Omelet – a Quick and Delicious Dinner

by Meg Cotner on May 5, 2010

omelette

I don’t remember how I came up with this dish, but it was probably inspired by having a bunch of leftovers combined with my love of eggs. Basically, “omelet”, as I call it, is vegetables and meat sauteed in a pan, topped with uncooked scrambled eggs and cheese, and steamed until the eggs are cooked through. It doesn’t sound exotic or fancy, and isn’t the prettiest thing around, but it is tasty, nourishing, and easy to prepare. It’s an excellent dish to cook when you have little time or are just plain tired and want something to eat fairly fast. It’s also a great canvas for improvisation.

I mentioned leftovers above – it’s a great dish for leftovers – greens work especially well, as do onions, potatoes, carrots, summer squash, and tomatoes. You can mix in some pesto with the eggs, add diced or ground meat, sausage, or cured meats. You can also make it very simple with just onions, potato, egg, and cheese. You can even add a sauce you like at the end. This dish is incredibly flexible, which is one of the things I like about it.

Last night, I used half a white onion, leftover garlic lemon greens, chopped cooked chicken, pesto ricotta, eggs, and grated Locatelli (a salty hard cheese). In this case, everything but the eggs and cheese were leftovers from last week. It was a very tasty combination.

So, what I did was:

  • Diced up the onions and sautéed them in olive oil (about 1 T) until they became translucent.
  • Added the chicken and cooked that a little bit.
  • Then came the greens, and I cooked everything together until it was heated through.
  • I also made sure that the pan was completely covered with this mixture, so that eggs would not leak through to the pan surface; it’s best if they sit atop the vegetables.
  • Scrambled the eggs and poured them on top (I used 5 eggs this time, which was perfect)
  • I then put small dollops of pesto ricotta across the top of the mixture, and sprinkled on the grated cheese.
  • I put a lid on it, turned the heat down to low and let it steam. I’d check on it from time to time to make sure the eggs were cooked through. It took about 10-15 minutes for the eggs to cook and the dish to come together.
  • I only salted the onions a little bit, as the leftovers had all be seasoned when I cooked them originally, so extra salt was not needed.

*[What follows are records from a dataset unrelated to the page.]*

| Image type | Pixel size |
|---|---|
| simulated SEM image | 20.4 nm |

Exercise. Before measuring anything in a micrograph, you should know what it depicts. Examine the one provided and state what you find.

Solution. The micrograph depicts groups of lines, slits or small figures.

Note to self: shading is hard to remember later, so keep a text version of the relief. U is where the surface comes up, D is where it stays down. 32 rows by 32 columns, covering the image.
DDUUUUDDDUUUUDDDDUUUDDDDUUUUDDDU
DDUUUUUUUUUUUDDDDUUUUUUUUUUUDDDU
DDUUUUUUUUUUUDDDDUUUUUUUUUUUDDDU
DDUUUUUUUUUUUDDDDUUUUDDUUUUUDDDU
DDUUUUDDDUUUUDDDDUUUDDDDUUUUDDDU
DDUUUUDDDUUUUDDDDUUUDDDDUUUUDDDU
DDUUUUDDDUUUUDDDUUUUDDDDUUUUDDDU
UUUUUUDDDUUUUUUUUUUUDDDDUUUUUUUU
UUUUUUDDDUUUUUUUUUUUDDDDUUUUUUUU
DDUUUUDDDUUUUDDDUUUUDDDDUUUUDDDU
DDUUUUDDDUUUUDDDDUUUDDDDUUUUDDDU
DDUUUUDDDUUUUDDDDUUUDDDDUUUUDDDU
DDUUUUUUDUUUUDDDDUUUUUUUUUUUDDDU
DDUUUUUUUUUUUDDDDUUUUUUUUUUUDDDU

If I were skipping the pesto ricotta, I’d probably use a sharp cheddar in place of the Locatelli and eat it with hot sauce!

So, in general, the order of ingredients would go as follows:

  • aromatics (e.g. onion, garlic, bacon)
  • ground/chopped meat (if using)
  • hard veggies (e.g. carrots, potatoes)
  • soft veggies (e.g. greens, summer squash, tomatoes, sauce)
  • herbs
  • eggs (solo, or combined with sauce like pesto, tomato, or salsa)
  • cheese
  • The order of things can even be re-arranged if it works better for you.

Like I said, there is room for improvisation and the dish is extremely customizable.

It’s been a quick and delicious dinner staple in my household and has provided us with delicious and nutritious meals numerous times. I hope you find it a useful and enjoyable dish as well.

This post is participating in Real Food Wednesday, hosted by Kelly the Kitchen Kop.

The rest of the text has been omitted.